You are viewing a plain text version of this content. The canonical link for it is here.
Posted to java-user@lucene.apache.org by Martin Dietze <di...@fh-wedel.de> on 2007/10/09 09:55:47 UTC

Weird operator precedence with default operator AND

Hi,

 I've been going nuts trying to use LuceneParser parse query
strings using the default operator AND correctly:

String queryString = getQueryString();
QueryParser parser = new QueryParser("text", new StandardAnalyzer());
parser.setDefaultOperator(QueryParser.AND_OPERATOR);
try {
  Query q = parser.parse(queryString);
  LOG.info("q: " + q.toString());
  /* [...] */

Here's two example queries and the results I get with and
without the `setDefaultOperator()' statetment:

Query: hose AND cat:Wohnen cat:Mode OR color:blau

- Default-Op OR:  (+text:hose +cat:Wohnen) cat:Mode color:blau
- Default-Op AND: +(+text:hose +cat:Wohnen) cat:Mode color:blau

Query: hose AND ( cat:Wohnen cat:Mode ) OR color:blau

- Default-Op OR:  (+text:hose +(cat:Wohnen cat:Mode)) color:blau
- Default-Op AND: (+text:hose +(+cat:Wohnen +cat:Mode)) color:blau

It seems like theparser handles the default case well, but what
I get with the default operator set to AND is completely
incorrect. I've seen this behaviour with both version 2.1.0 and
2.2.0.

Any hints?

Cheers,

Martin

-- 
----------- / http://herbert.the-little-red-haired-girl.org / -------------
=+= 
I got it good, I got it bad. I got the sweetest sadness I ever had.
      --- the The

---------------------------------------------------------------------
To unsubscribe, e-mail: java-user-unsubscribe@lucene.apache.org
For additional commands, e-mail: java-user-help@lucene.apache.org


Re: Weird operator precedence with default operator AND

Posted by Mark Miller <ma...@gmail.com>.

Martin Dietze wrote:
> On Wed, October 10, 2007, Mark Miller wrote:
>
>   
>> Back in the day you might have been able to call Query.toString() as the 
>> Query contract says that toString() should output valid QueryParser syntax. 
>> This does not work for many queries though (most notably Span Queries -- 
>> QueryParser knows nothing about Span queries).
>>     
>
> I see, so my old code which was based on QueryParser was not
> completely flawed :) Are there any other queries besides span
> queries which can occur with qsol and do not produce valid
> QueryParser syntax? 
>   
I'm not sure, I'd have to look into it.
> Also I wonder why a facette query, like `foo:bar' results in a
> SpanQuery `+spanNear([foo, bar], 0, true)' (I may not understand
> the concept here).
>   
Qsol has a different field search syntax: foo(bar).

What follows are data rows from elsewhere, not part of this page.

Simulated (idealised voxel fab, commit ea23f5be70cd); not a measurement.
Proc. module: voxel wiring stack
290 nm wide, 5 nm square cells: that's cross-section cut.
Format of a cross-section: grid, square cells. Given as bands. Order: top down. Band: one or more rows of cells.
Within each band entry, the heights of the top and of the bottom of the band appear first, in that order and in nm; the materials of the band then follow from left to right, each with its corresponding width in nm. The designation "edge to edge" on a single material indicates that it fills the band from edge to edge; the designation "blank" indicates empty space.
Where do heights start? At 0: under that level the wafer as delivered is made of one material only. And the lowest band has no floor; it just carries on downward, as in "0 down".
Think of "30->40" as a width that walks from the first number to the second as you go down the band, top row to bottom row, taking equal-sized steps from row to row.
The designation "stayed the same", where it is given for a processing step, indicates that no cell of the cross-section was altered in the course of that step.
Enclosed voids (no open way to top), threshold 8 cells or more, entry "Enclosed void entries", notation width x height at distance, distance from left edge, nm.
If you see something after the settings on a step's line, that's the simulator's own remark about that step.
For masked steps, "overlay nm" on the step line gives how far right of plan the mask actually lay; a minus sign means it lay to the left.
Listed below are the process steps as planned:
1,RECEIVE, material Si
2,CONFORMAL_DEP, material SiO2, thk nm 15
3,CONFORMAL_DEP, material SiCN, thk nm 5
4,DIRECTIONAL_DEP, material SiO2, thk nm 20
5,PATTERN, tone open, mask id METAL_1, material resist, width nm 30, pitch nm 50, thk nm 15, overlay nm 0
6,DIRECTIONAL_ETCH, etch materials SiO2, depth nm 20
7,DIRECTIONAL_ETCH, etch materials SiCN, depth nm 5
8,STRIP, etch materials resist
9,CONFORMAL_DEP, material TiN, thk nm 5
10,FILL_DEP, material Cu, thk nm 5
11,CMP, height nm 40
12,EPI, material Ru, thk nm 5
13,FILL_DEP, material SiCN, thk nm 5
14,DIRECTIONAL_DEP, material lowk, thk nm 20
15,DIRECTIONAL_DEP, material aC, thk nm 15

If you give something like foo:bar or foo-bar, the results will depend 
on your analyzer. If using the standard analyzer, the ':' or '-' is 
thrown out and two tokens are generated: foo and bar. Like the standard 
Lucene QueryParser, if more than one token is generated from a single 
'queryparser token', they are looked for next to each other. The 
difference is that the standard Lucene QueryParser uses PhraseQuery's 
for this. Qsol uses SpanQuery's instead so that results are consistent 
if the clause needs to be in a SpanQuery rather than a BooleanQuery 
(PhraseQuery's cannot be nested in SpanQuery's). This is required 
because Qsol allows the mixing of Span/Non-Span queries.

If you want to get around this, I may be able to help.

- Mark

---------------------------------------------------------------------
To unsubscribe, e-mail: java-user-unsubscribe@lucene.apache.org
For additional commands, e-mail: java-user-help@lucene.apache.org


Re: Weird operator precedence with default operator AND

Posted by Martin Dietze <di...@fh-wedel.de>.
On Wed, October 10, 2007, Mark Miller wrote:

> Back in the day you might have been able to call Query.toString() as the 
> Query contract says that toString() should output valid QueryParser syntax. 
> This does not work for many queries though (most notably Span Queries -- 
> QueryParser knows nothing about Span queries).

I see, so my old code which was based on QueryParser was not
completely flawed :) Are there any other queries besides span
queries which can occur with qsol and do not produce valid
QueryParser syntax? 

Also I wonder why a facette query, like `foo:bar' results in a
SpanQuery `+spanNear([foo, bar], 0, true)' (I may not understand
the concept here).

Cheers,

Martin

-- 
----------- / http://herbert.the-little-red-haired-girl.org / -------------
=+= 
Who the fsck is "General Failure", and why is he reading my disk?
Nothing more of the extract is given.